GPU bandwidth

Hi,

I would like to know what is the bandwidth for loading data from GPU DRAM to shared memory and the bandwidth for loading data from DRAM to the register?

For example, on RTX 3090, which is higher?

Can we profile these two stats via nsight compute or some other simple methods?

Apologies, the morning coffee hadn’t kicked in and I misread your post, hence deleted.

I wouldn’t expect either one to be higher. In the ordinary case, they are both following roughly the same path:

DRAM->L2->L1->register->shared

The only difference is the last step, which should not have a meaningful effect on observable bandwidth, assuming no other activity on the GPU and sensible coding.

Nsight compute has a memory chart as well as a memory report section that you may want to become familiar with.

Of course, if you have significant “other” usage of shared memory in your code, then the transfer of data to shared memory could become a bottleneck. But considering only the register->shared mem path/step on the RTX3090, it should support (with 64 or 128bit per thread stores) up to 128 bytes per SM per clock, which exceeds the DRAM bandwidth on RTX3090, so the shared store at the end should not be a performance limiter, by itself. (&)

Likewise, if you have significant register pressure in your code, then the usage of a register footprint to move the data to shared could be an issue. In that case, you could investigate an async global->shared copy, which is a new feature in Ampere, and discussed in many forum posts.

(&) The math:
RTX 3090 has 82 SMs it seems. (you can confirm with deviceQuery). Likewise the base clock is 1395MHz. And the reported DRAM bandwidth is 936GB/s. The calculation for shared bandwidth would be 128 bytes x 82 SMs x 1.395GHz = 14,642GB/s aggregate, device-wide. So this far exceeds the 936GB/s of DRAM bandwidth, meaning DRAM bandwidth should be the limiting factor in both cases. Even if we drop the per thread store quantity to 32 bits, this will only halve the register->shared bandwidth (on GA10x) and that bandwidth still far exceeds DRAM bandwidth.

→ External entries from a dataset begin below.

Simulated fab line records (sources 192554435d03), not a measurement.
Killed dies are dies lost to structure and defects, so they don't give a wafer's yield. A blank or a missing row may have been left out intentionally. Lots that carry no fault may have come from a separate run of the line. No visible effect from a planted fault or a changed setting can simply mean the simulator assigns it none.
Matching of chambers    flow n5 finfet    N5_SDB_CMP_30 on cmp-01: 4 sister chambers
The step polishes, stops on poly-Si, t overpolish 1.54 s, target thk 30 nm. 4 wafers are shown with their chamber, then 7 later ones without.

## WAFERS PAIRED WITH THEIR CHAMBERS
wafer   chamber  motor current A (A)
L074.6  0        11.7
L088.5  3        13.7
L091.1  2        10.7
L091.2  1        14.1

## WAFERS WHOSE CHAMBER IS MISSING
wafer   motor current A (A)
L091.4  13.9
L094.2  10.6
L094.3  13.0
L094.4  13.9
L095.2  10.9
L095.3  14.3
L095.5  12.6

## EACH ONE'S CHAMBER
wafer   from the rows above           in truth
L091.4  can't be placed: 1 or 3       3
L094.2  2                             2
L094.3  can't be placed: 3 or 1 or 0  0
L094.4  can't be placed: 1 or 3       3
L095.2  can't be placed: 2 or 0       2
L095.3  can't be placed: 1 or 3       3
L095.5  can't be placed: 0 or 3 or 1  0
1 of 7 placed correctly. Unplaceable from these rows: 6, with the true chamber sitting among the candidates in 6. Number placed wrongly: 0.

cuda::memcpy_async on GA10x supports global->shared without going through register file. The blog Controlling Data Movement to Boost Performance on the NVIDIA Ampere Architecture provides more information.

A well written benchmark that enables copy from all SMs and has sufficient threads to hide latency should be able to copy global → RF or global->shared at 80-95% of the L2 or DRAM bandwidth based upon the location of the data. For example, if the operation prior to the kernel was to cudaMemcpy HtoD the data you want in shared memory then the test program may be able to exceed DRAM B/W if the data is resident in the L2. When using NCU the default setting --cache-control all will invalidate the L2 prior to profiling the grid.

On a 3090 the maximum bandwidth will start to fall as SM count is decreased (e.g. launch less than SM count thread blocks). Each SM can receive 32B/cycle from L2.

I see. Thank you very much.